For example, m110 can be simply written as a horizontal plane perpendicular to the z axis. Or more generally it can be indicated as a plane m. This generates a sort of confusion for which sometimes differently written generator groups actually are the same.
Moreover, it must be considered that each set of generators constitutes a base that can be changed to make it more suitable for the purpose. For example, a plane + center equals an axis 2 orthogonal to the plane, so for a class with symmetry center, it is possible to adopt as a generator instead of a plane m an axis 2 perpendicular to it.
So before proceeding, since I will use the symbols 3, 4, 2, m, c, to avoid confusion, it is good to define exactly what is meant by 3, 4, 2, m, c.
3: always means an A3 rotation symmetry, that is, a ternary axis, without specifying the direction;
2: always means an A2 rotation symmetry, without specifying the direction, horizontal or oblique vertical;
So too m.
m: always means a plane of symmetry, without specifying the position;
c: always means a property related to a symmetry with respect to a center. In almost all cases it coincides with the ‘center’ property, but in some cases this is not the case. In particular, these are the 'improper axes' 4 and 6, and classes 222, 432 and 622;
4: bit 4 is for me at the moment the most ambiguous. It can mean the intervention of an A4 symmetry, either because it is present physically or because it can mathematically generate other symmetries such as the axis 3 (111) passing through the vertices of a cube. Its meaning in the last classes 34000 etc. remains ambiguous.

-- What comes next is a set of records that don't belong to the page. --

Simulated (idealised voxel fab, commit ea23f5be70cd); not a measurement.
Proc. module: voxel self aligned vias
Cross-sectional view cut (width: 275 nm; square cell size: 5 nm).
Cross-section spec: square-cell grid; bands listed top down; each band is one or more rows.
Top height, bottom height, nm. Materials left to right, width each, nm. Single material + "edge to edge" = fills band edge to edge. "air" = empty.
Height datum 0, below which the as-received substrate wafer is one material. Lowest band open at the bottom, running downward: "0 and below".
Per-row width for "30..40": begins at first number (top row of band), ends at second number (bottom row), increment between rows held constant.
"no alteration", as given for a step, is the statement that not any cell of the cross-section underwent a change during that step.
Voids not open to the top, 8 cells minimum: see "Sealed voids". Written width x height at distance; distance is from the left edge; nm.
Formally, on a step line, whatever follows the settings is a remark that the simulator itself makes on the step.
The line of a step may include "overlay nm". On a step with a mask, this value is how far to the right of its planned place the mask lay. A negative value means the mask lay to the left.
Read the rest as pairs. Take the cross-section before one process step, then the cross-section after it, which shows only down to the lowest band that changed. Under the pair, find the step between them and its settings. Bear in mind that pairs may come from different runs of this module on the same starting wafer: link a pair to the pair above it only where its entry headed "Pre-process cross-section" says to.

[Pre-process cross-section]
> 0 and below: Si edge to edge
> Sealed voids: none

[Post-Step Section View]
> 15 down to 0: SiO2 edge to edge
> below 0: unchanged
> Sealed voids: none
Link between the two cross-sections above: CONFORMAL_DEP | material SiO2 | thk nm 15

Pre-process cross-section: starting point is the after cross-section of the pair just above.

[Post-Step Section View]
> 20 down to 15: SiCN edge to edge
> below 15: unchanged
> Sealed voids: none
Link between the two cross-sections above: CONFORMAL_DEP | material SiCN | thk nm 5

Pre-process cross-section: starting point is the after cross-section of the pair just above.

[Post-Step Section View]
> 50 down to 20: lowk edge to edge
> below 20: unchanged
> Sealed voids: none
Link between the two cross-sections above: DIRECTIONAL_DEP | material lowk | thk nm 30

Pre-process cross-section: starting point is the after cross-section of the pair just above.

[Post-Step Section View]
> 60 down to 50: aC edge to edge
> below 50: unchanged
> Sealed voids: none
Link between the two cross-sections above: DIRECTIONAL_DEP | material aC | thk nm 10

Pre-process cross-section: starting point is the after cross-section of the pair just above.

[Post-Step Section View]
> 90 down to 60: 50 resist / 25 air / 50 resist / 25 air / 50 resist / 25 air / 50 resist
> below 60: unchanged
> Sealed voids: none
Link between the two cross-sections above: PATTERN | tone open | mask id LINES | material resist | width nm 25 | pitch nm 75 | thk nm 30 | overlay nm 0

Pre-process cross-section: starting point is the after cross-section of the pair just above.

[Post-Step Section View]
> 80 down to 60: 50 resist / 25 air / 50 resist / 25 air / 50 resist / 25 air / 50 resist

Summing up, at the moment, to be cautious, I do not name the bit as ‘symmetries’ but ‘operations’.
With all the necessary replacements, the table becomes the one on the Fig. 4.
The classification highlights the repeat of the theme 00, 0c, m0, mc. By comparison of Figures 3 and 4 the meaning of the bits is derived.
Worth to say two words (about the classification shown in figg. 3 and 4).
1- Not so easy to got it. It took to me a long time to arrive;
2- This is the best matching I’ve found between the crystal classes (left) and the bit sequences (right);
3- The goal requires an accurate analysis even if “a posteriori” the result may appear quite obvious.
More details are in the APPENDIX 4. Here is just a summary.
The crystalline classes are found in literature grouped according to Coxeter, Hermann Mauguin, or according to the works of Hestenes, Hitzer [5], [6]. Here the classification is made this way:
all the classes are organized into eight groups, where the first class of the group has only symmetry of rotation. It can be seen that only a number of possible symmetries are allowed, some simple as example 2, or combinations such as the symmetries 4+ 2. They are in total eight and generate eight groups of classes, adding case by case the operations c, m, and c + m together.
The rotational symmetries that generate the classes are summarized in the Figure 5a.
In Fig. 5b these eight are highlighted in yellow.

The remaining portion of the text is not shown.